An Eriez Trunnion Magnetic Separator has been utilised by Finnish ferrochromium producers, Outokumpu Tornio Works, in their efforts to improve chromite concentrate production in the company’s Kemi Mine.

The Eriez Trunnion Magnet is a powerful system for the automatic separation and removal of processing balls and ferrous chips from milled ore in ball or SAG mills. Typically the system consists of a permanent magnetic arc that partially covers a rotating blind trunnion positioned at the ball or SAG mill discharge. The milled ore is fed into the trunnion, capturing the ball chip fragments which are held by the magnetic arc. The fragments are then released at the top of the trunnion barrel where the magnetic arc terminates, and are discharged into a collection hopper on the inside.

The largest Trunnion Magnet built to date had a diameter measuring 3150 mm (124”).

The Trunnion Magnetic Separator at Kemi replaced the existing ball mill grate and costly trommel screen system which were being continually ‘blinded’ (ie blocked) by cement and steel fibres in the shotcrete used in the underground mining facility. The frequent blockages not only reduced efficiency levels in the grinding circuit but also resulted in prolonged downtime - 16 valuable production hours lost every month - while the ball mill underwent extensive cleaning to remove the impurities.

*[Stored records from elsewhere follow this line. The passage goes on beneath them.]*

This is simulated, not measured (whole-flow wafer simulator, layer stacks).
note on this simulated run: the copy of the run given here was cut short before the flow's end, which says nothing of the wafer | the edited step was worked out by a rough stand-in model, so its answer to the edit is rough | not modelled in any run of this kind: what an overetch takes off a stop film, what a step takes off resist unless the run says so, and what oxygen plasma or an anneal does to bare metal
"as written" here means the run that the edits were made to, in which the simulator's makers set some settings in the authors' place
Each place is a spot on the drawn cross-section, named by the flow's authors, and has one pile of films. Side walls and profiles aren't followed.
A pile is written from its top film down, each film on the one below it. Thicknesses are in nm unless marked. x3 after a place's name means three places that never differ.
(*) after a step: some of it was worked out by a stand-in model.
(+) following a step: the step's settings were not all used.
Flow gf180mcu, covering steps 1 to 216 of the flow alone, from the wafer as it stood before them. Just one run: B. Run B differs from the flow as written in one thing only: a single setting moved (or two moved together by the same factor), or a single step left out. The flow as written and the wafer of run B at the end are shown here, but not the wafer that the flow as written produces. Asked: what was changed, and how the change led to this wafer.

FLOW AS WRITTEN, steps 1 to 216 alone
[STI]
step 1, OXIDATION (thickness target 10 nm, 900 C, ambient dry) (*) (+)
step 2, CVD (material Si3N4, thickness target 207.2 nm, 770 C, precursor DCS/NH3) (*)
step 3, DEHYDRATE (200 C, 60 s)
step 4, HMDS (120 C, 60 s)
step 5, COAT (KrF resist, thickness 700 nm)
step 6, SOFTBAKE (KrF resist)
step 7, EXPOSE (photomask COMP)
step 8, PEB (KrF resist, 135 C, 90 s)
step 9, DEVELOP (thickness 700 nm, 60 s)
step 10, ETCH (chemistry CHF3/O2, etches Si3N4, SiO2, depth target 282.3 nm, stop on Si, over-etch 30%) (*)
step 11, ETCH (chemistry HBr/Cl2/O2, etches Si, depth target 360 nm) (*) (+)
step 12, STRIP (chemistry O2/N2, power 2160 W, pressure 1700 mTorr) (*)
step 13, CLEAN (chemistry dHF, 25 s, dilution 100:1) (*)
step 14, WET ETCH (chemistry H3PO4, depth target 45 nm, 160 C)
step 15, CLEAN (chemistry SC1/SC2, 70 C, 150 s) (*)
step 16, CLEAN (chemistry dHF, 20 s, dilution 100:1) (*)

Weighing 455 kg and with an outside diameter measuring 770 mm, the 914 mm long Outokumpu Trunnion Magnetic Separator consists of a 12 mm thick stainless steel barrel complete with rubber lining. As the discharge slurry (top feed size 4 mm) passes through the magnet barrel at a volumetric rate of 60 cubed metres per hour, the chips are attracted to combined rare earth and barium ferrite magnets arranged in a 200 degree permanent magnetic arc, to be discharged into the collection hopper.

The Eriez system is credited with preventing ball chips from circulating through the sump pump and hydrocyclones, resulting in a more efficient, finer media grind whilst prolonging the lifespan of these parts. Costs and on-going maintenance have been reduced as downstream machinery is protected, and milling throughput has increased.